NOTES TO THE CONDENSED CONSOLIDATED FINANCIAL STATEMENTS — (Continued)
 
(12)   Fair Value Measurements
 
In September 2006, the FASB issued ASC 820 — Fair Value Measurements and Disclosures (“ASC 820”). ASC 820 established a single authoritative definition of fair value when accounting rules require the use of fair value, set out a framework for measuring fair value, and required additional disclosures about fair value measurements. ASC 820 clarifies that fair value is an exit price, representing the amount that would be received to sell an asset or paid to transfer a liability in an orderly transaction between market participants.
 
ASC 820 discusses valuation techniques, such as the market approach (prices and other relevant information generated by market conditions involving identical or comparable assets or liabilities), the income approach (techniques to convert future amounts to single present amounts based on market expectations including present value techniques and option-pricing), and the cost approach (amount that would be required to replace the service capacity of an asset which is often referred to as replacement cost). ASC 820 utilizes a fair value hierarchy that prioritizes the inputs to valuation techniques used to measure fair value into three broad levels. The following is a brief description of those three levels:
 
  •  Level 1 — Quoted prices in active market for identical assets and liabilities
 
  •  Level 2 — Other significant observable inputs (including quoted prices in active markets for similar assets or liabilities)
 
  •  Level 3 — Significant unobservable inputs (including the Company’s own assumptions in determining the fair value)
 
The following table sets forth the assets and liabilities measured at fair value on a recurring basis, by input level, as of March 31, 2010 and December 31, 2009 (in thousands):
 
                                 
    March 31, 2010  
Location and Description
  Level 1     Level 2     Level 3     Total  
 
Cash equivalents (money market account)
  $ 23     $     $     $ 23  
                                 
Total Assets
  $ 23     $     $     $ 23  
                                 
Derivatives:
                               
Other current liabilities (Interest Rate Swap)
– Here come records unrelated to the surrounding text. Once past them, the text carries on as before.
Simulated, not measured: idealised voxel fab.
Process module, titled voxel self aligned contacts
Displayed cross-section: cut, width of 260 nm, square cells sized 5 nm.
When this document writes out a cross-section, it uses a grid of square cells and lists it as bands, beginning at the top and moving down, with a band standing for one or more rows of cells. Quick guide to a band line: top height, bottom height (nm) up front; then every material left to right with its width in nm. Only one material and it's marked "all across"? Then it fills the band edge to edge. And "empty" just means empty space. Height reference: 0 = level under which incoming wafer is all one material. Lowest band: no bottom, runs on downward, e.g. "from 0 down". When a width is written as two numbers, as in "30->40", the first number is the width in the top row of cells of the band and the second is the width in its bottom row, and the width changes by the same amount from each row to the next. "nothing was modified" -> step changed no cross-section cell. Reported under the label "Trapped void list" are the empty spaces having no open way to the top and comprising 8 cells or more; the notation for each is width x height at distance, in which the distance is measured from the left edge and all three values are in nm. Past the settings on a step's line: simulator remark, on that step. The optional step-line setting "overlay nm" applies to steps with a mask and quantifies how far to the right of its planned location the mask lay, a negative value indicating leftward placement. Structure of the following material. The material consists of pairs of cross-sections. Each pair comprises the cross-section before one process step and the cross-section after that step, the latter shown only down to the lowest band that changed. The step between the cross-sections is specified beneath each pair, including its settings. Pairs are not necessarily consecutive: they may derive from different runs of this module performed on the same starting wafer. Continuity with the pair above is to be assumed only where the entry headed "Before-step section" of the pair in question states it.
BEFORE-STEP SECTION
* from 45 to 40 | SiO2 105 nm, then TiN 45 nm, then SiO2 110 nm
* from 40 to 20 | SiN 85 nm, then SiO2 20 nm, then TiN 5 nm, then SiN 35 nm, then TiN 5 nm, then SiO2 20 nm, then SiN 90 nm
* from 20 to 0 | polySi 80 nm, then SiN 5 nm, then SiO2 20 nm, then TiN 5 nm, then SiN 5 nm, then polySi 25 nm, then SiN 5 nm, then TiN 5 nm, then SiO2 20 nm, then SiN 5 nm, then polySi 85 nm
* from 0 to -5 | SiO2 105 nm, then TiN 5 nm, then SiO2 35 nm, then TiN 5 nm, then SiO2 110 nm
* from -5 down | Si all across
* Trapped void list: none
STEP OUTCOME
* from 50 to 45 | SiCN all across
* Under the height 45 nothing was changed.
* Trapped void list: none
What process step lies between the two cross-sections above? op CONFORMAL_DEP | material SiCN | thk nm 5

          (1,085 )           (1,085 )
Other current liabilities (Other derivative agreements)
          (412 )           (412 )
                                 
Total Derivatives
  $     $ (1,497 )   $     $ (1,497 )
                                 
Total Liabilities
  $     $ (1,497 )   $     $ (1,497 )
                                 
 
                                 
    December 31, 2009  
    Level 1     Level 2     Level 3     Total  
 
Cash equivalents (money market account)
  $ 723     $     $     $ 723  
                                 
Total Assets
  $ 723     $     $     $ 723  
                                 
Derivatives:
                               
Other current liabilities (Interest Rate Swap)
          (2,830 )           (2,830 )
Other current liabilities (Other derivative agreements)
          (1,847 )           (1,847 )
                                 
Total Derivatives
  $     $ (4,677 )   $     $ (4,677 )
                                 
Total Liabilities
  $     $ (4,677 )   $     $ (4,677 )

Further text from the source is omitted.